Thursday, April 8, 2010
What does 16 years mean?
Yesterday marked the 16th year anniversary of the start of
the genocide in Rwanda. Though the violence lasted a decade, we are
specifically commemorating the 100 days of slaughter that began April 6th,
1994 and led to the deaths of close to 1 million Rwandans. The theme for the
commemoration this year is “Let’s remember the genocide perpetrated against the
Tutsi by uniting more in the fight against trauma.”
At least 2000 villagers crowded around our town’s small genocide
memorial today for the five-hour ceremony of speeches and prayers. I was the
only white person. It’s more than
taboo to mention ethnicities in Rwanda so it was shocking today to hear those
names. A group of widows placed
flowers on the memorial and I continued to watch them throughout the ceremony.

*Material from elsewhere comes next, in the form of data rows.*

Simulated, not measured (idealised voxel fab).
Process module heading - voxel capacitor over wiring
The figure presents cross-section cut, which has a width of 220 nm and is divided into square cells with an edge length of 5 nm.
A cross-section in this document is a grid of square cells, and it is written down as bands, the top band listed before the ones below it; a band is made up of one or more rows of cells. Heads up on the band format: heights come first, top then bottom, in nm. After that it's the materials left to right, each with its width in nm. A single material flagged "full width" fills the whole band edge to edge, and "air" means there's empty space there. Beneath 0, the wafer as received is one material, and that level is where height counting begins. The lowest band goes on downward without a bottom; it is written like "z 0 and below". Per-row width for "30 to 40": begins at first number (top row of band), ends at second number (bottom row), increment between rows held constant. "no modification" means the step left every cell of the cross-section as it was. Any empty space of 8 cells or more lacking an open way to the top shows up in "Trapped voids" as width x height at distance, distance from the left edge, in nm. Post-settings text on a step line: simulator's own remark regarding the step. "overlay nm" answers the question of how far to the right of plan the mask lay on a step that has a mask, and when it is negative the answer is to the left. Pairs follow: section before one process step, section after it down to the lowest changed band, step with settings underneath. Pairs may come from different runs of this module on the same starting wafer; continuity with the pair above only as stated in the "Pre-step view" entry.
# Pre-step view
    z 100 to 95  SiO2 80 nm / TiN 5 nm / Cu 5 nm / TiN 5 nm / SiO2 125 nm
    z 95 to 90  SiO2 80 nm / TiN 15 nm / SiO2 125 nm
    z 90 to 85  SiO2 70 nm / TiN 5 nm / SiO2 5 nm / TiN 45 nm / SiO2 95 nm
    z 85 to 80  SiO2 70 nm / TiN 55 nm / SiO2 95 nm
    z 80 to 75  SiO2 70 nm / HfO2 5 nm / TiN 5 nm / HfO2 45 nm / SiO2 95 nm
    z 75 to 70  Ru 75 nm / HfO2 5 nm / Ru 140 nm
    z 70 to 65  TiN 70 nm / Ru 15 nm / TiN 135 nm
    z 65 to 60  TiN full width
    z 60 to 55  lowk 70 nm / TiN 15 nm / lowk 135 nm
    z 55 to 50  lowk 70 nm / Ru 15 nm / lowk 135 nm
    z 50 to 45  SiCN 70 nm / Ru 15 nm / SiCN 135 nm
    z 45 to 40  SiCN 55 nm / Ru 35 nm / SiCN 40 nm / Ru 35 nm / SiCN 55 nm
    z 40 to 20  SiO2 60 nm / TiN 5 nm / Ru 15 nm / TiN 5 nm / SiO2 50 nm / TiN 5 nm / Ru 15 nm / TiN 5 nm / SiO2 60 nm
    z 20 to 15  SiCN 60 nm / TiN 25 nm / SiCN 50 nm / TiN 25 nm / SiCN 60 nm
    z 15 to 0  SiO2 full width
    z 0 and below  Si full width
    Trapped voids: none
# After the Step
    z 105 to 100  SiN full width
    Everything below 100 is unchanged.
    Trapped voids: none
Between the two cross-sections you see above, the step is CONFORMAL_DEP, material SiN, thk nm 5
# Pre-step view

I wanted to monitor their sorrow and exhaustion so I could understand how much
pain 16 years had erased. Their faces were the most expressive that I saw but
we’re talking about a culture that is averse to showing emotion. As I watched
people’s physical and emotional responses to the event, I began to question
what 16 years means.
How much do you remember and how much can you forget in 16 years? What
do you hold on to but what have you let go? Does it depend on how well you knew
the killers? Or how large the massacre was? What’s 16 years when people lived
in constant fear from 1990-1998, when the country only became “normal” in 2003
and when there is still intermittent ethnic violence? What does 17-year old
Fabian think of the 16 years he’s been an orphan? How were those 16 years if you
could not share them with your loved ones? What’s 16 years when the Parliament
still bares battle scars?
I am revisiting this blog post after the commemoration week ended. A
fellow volunteer read my post and asked a colleague if 16 years was a short or
long time. He said that 16 years is neither: when it’s something you’ll never
forget, 16 years is just 16 years.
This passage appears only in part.